According to the NEFA Foundation of the US, a non-Governmental organization which closely monitors the activities of Al Qaeda, “Al-Qaida's network in Yemen (otherwise known as "Al-Qaida in the Arabian Peninsula") has issued an official communique claiming responsibility for the failed terrorist bomb plot targeting a Delta/Northwest airliner travelling from Amsterdam to Detroit on Christmas day. The communique included original photographs of would-be bomber Umar Farouk Abdulmutallab grinning in front of an Al-Qaida banner. The group acknowledged that the device had failed to properly detonate, but promised that it would "continue on this path until we achieve success." The statement also congratulated Ft. Hood shooter Maj. Malik Nidal Hasan and urged fellow Muslims to follow in his footsteps and kill American soldiers. “
According to the same Foundation, “Al-Qaida's network in Yemen has issued an official response to the airstrike earlier this week on a suspected Al-Qaida gathering in the region of Shabwah that reportedly killed up to 30 people, including a number of senior Al-Qaida operatives. The group threatened that it would not allow "the slaughter of Muslim women and children to pass without taking vengeance for them, Allah willing. We call upon all Yemeni tribes... and the people of the Arabian Peninsula to confront the crusaders and their clients in the Arabian Peninsula by attacking military bases, embassies, intelligence agents, and naval fleets occupying the waters of the Arabian Peninsula."
There is so far no reason to doubt the authenticity of these claims which show that the attempt to blow up a plane of the North-West Airlines on December 25, 2009 as it was approaching to land at Detroit was part of a wider conspiracy of Al Qaeda orchestrated from Yemen and not the isolated act of an individual as sought to be made out by some officials of the Obama Administration. They also show that the massacre of 13 soldiers at Fort Hood in Texas by Maj. Malik Nidal Hasan of the US Army on November 6, 2009, was an act of Al Qaeda-inspired terrorism and not an act of irrational anger of a Muslim serving in the Army.
The Obama Administration now faces a two-front “war” against Al Qaeda -- one in the Af-Pak region and the other in the Yemen-Saudi axis. Its success or failure in this “war” will determine the security of Americans in their homeland in the months to come. These developments clearly show that Obama’s overtures to the Arabs through his Cairo address earlier this year and his marking his distance from the Israeli Government and the Jewish people since coming to office on January 20,2009, have had no impact on Al Qaeda, which is as determined as ever to make the Americans bleed. It is to be hoped that these developments will mark the beginning of the end of Obama’s illusions relating to how to counter jihadi terrorism. There is no soft option in dealing with Al Qaeda and its associates whether in the Af-Pak region or in other areas.

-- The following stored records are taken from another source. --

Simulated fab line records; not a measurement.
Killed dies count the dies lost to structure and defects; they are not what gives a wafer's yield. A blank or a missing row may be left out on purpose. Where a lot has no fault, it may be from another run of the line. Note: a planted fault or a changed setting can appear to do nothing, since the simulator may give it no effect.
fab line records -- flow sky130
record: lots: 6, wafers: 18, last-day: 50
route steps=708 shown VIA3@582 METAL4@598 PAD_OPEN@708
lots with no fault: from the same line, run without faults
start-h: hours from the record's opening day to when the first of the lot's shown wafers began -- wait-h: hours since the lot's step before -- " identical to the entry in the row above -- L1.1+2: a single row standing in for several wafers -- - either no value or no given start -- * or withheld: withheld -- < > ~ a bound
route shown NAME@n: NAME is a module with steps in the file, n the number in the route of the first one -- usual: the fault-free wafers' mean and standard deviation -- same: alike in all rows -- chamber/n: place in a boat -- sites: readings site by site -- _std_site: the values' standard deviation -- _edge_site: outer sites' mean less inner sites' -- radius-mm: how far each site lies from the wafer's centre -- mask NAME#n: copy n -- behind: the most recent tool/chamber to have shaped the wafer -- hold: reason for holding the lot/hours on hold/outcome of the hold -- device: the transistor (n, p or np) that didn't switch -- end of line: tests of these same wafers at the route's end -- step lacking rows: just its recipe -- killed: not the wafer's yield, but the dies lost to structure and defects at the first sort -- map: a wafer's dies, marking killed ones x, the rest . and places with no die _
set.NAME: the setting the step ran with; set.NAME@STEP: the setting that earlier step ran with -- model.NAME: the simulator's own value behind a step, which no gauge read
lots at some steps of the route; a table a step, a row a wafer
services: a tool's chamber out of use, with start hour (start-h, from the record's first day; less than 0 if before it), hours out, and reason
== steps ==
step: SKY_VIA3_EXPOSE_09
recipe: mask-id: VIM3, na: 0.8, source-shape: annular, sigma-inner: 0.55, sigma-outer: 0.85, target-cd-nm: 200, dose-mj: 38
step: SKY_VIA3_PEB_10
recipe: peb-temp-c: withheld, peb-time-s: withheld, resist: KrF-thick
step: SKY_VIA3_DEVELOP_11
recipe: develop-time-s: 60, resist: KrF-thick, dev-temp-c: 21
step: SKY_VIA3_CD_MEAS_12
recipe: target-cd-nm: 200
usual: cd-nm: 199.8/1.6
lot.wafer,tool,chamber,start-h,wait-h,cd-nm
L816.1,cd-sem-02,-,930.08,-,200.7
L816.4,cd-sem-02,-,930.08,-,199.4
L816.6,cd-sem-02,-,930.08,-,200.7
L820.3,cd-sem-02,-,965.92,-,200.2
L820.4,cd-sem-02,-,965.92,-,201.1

Al Qaeda’s jihad against the US started in 1992 in Yemen , from where bin Laden’s father had migrated to Saudi Arabia. That year, suspected members of Al Qaeda bombed a hotel in Aden used by U.S. troops going to Somalia, killing two civilians. This was followed by the October 2000, suicide bombing of the USS Cole off Aden that killed 17 U.S. sailors
In 2007, remnants of the Saudi branch of Al Qaeda, who had survived an anti-Al Qaeda offensive by the Saudi security forces in the wake of the post-2004 incidents involving Al Qaeda in Saudi Arabia, fled into Yemen and took sanctuary there just as Osama bin Laden and other remnants of Al Qaeda had fled in 2002 from Afghanistan into North Waziristan of Pakistan and took sanctuary there. This was followed by a car bomb attack on Spanish tourists killing eight of them and the assassination of two Belgians. During 2008, there was a failed mortar attack on the US Embassy in Sana’a. Later, 17 Yemenis, including seven terrorists, died in a twin car- explosion near the US Embassy.
Like the Federally-Administered Tribal Areas (FATA) of Pakistan, Yemen, with its mountainous terrain dotted with caves and other natural hide-outs, provides an ideal shelter and launching pad for Al Qaeda. The widespread poverty and the lack of facilities for modern education drive a large number of youth into the arms of Al Qaeda. It has nearly 4000 madrasas, which are the breeding ground of fundamentalist ideological beliefs. Yemen had contributed a large number of volunteers for the jihad against the Soviet troops in Afghanistan in the 1980s. Many of them returned to Yemen after the withdrawal of the Soviet troops. Some of them were rehabilitated by being recruited to the Police and the security forces. Others took to a new jihad -- this time against the US and Israel. Those rehabilitated in the security forces and those, who had joined Al Qaeda, remained in contact with each other having fought shoulder to shoulder against the Soviets in Afghanistan.
In January, 2009, Al Qaeda announced the merger of the Yemeni and Saudi branches of the organization under the leadership of Yemeni Nasir al-Wahishi, with a Saudi Said Ali al-Shihri, as his No.2. al-Shihri used to be detained by the US in its detention centre at the Guantanamo Bay in Cuba. The group called itself Al Qaeda in the Arabian Peninsula (AQAP).
In March, 2009 a suicide bomber killed four South Korean tourists near the eastern town of Shibam. Another then targeted a convoy of South Korean security officials and the families of the victims while they were on their way to the airport of Sana’a, the capital. On March 28, 2009, four policemen died in clashes with persons believed to be from Al Qaeda in the south of the country.
The Yemeni Deputy Prime Minister Rashad al-Alimi, who is in charge of Security and Defence, told his parliament on March 23, 2009, that he suspected that Al Qaeda had managed to infiltrate the Yemeni security services. The suspicion that it had penetrated the security services was strengthened by the precision attack of Al Qaeda on the South Korean convoy to the airport. It was apparently aware of the proposed route of the convoy and the time at which it would be moving to the airport.